I interrupted myself by answering Christián’s comment concerning his current listening obsessions. This time round, it happens to be Brian Eno. Good for him. Not for Brian, but for Christián. Brian knows nothing of Christián. Actually, this also may be a good thing. So good for both of them. I’m happy that my friend is discovering music that I have been talking about, indeed championing for decades.
Here’s my issue.
Some people have a manner of expressing themselves that rubs my fur incorrectly. Christián’s obsessions and his “excitement” in the moment about them is one example. Even if I’ve championed Eno for decades, when Christián discovers the music himself, it is if he was the founder of the ambient institution and must proselytize it to even me. Perhaps I am taking his “excitement” as the wrong thing, but my impression is a forceful “evangelist” attitude. I’m aware that advocating for Eno is not a bad thing at all, but it is the manner that bothers me. It infuses my friend’s personality in many ways. A long list sits in journals askew on my bookshelves detailing this same phenomenon in others, and in myself.
This an indicator of narcissism. Because of it, my friend will die horribly plump and alone in a murky house in South Carolina, surrounded by reeking empty cans of Coors Light and dried strips of his own flesh, clawed away during nightmares of being spurned endlessly by nubile chicks. The wasting away, this punishment for egoism, of course, will only happen once all of his tasks for Flavigula are complete. I will discard him like a holed dishrag.

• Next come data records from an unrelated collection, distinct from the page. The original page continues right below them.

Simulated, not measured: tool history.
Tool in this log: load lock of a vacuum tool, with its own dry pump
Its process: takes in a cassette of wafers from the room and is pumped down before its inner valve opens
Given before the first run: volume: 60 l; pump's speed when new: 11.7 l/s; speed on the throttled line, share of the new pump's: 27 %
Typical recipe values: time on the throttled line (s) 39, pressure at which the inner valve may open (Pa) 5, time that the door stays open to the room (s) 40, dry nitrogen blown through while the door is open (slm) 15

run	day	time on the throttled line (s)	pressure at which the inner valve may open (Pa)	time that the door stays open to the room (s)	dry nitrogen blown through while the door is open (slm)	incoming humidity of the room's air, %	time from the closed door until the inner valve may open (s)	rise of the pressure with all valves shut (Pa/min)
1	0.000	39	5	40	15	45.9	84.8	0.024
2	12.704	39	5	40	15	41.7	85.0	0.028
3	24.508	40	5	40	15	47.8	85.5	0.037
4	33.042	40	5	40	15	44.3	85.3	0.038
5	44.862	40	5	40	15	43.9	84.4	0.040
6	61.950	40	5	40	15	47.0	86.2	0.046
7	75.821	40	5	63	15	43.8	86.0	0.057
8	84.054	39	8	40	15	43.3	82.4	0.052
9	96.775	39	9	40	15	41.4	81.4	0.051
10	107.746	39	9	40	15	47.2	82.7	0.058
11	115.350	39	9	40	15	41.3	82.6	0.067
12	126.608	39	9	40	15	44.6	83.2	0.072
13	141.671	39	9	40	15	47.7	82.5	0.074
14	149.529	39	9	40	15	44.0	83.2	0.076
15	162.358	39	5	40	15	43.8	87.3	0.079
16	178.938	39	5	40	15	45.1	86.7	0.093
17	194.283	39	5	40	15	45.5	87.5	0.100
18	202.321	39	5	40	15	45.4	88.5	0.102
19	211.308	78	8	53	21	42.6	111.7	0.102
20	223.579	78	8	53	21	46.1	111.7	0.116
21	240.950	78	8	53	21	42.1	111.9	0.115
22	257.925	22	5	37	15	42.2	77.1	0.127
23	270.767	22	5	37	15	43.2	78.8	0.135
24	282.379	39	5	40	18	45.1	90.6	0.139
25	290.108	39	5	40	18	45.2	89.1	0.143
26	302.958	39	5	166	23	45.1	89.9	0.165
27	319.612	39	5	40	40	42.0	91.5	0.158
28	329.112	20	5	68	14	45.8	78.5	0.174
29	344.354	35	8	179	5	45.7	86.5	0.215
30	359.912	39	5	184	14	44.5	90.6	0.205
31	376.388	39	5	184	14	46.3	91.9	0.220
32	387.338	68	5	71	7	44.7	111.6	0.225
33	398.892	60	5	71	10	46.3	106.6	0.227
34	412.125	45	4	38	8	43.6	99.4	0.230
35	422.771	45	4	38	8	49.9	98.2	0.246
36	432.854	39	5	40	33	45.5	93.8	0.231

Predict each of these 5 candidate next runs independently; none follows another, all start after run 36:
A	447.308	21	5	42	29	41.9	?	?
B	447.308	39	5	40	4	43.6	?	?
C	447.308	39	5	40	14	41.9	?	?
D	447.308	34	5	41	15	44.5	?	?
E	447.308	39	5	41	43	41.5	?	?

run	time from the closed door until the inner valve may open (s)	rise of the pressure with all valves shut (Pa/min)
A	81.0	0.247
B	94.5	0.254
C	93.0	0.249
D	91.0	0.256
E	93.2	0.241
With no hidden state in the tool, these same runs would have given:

I should be lighter on the imbeciles of the world. I recall when Lee (whom I still dream about frequently) discovered The Final Cut. Of course, it’d been in my playlist since I was 15 (or thereabouts). It annoyed me to no end that he obsessed about it. He played it whilst traipsing around in his underwear. He sang it ( The Gunner’s Dream, I think ) in Acy’s shower during the bizarre summer of 1991.
Possibly I simply have problems with people who are obsessive and what I see as narcissist outpourings are just a result of the narrow focus they have. What Lee was doing was finding joy in the discovery of something he loved. Or, well, being obsessed. Same thing? Similar? I should give even narcissist assholes their temporary bliss before they either shoot themselves in the head at McDonald Observatory in West Texas or die in filth surrounded by Coors Light cans in South Carolina. After all, I am a fair fellow.